16 Dec 2013

Essential reading for academic librarians: How Freshmen Conduct Course Research Once They Enter College

That's this report (not my blog post! :)). Last week saw the release of another excellent Project Information Literacy report: "Learning the Ropes: How Freshmen Conduct Course Research Once They Enter College,", which provides insight into how first year college students manage the transition to a complex and unfamiliar information environment. Although based on interviews and survey data from the US, many of the findings will likely be relevant across many academic settings.

Some of the challenges highlighted in the report which can contribute to a difficult transition for new students include:

The difference in scale between high school and college libraries (which may be up to a factor of twenty depending on the type of resource). From an Irish perspective, where there are in fact very few second level school libraries, I imagine this difference is even more pronounced. Indeed in some cases, students' only knowledge of a library prior to entering university may be from their experience using public libraries (if even this) .
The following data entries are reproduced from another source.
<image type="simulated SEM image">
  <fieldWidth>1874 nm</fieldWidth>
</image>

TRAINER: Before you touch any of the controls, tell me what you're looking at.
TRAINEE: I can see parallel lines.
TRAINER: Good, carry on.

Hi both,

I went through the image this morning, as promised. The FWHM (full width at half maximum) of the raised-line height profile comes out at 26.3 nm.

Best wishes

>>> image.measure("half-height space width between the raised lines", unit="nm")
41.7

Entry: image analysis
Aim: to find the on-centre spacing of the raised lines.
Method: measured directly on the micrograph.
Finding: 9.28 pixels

The most difficult research tasks related to online searching, with three quarters of the sample reporting difficulties selecting keywords, and over half finding themselves overburdened with large volumes of irrelevant information. Identifying and selecting potential sources was the third most frequent difficulty experienced by students. Devising effective search strategies for databases that are comprehensive but reasonably specific is not easy. Ask anyone who has ever undertaken a systematic review. But we need to remember that first year undergraduates are not writing a systematic review, they are finding their way around the landscape and learning as they go. They don't need every single paper, they need a few important and relevant ones, which (most importantly) they can evaluate, analyse, critique, synthesise and use with their own ideas and arguments.

It is not just finding information that is a problem however, with over 40% expressing difficulty in making sense of, and using, the information they had found. If we target our instruction solely at retrieving and extracting information, we may be showing our users where the door is, but still not giving them the key. After reading the report, I believe it points to a need to simplify a lot of what we offer to users. I think well-designed discovery tools and Google Scholar can work extremely well for transitioning undergraduates. They simplify the process of retrieval for students (and yes, they oversimplify it as well) in a way that looks and feels familiar, freeing up significant time for developing skills for evaluating, using and managing information. I know some librarians feel that encouraging students to use these tools somehow 'lessens' the value of library databases like JSTOR or Web of Science, but in reality it is simply exposing our subscription content in a new way.

For many undergraduates, the alternative to using discovery platforms and Google Scholar is not embracing half a dozen specialist databases and boolean logic, but rather switching off from library resources altogether.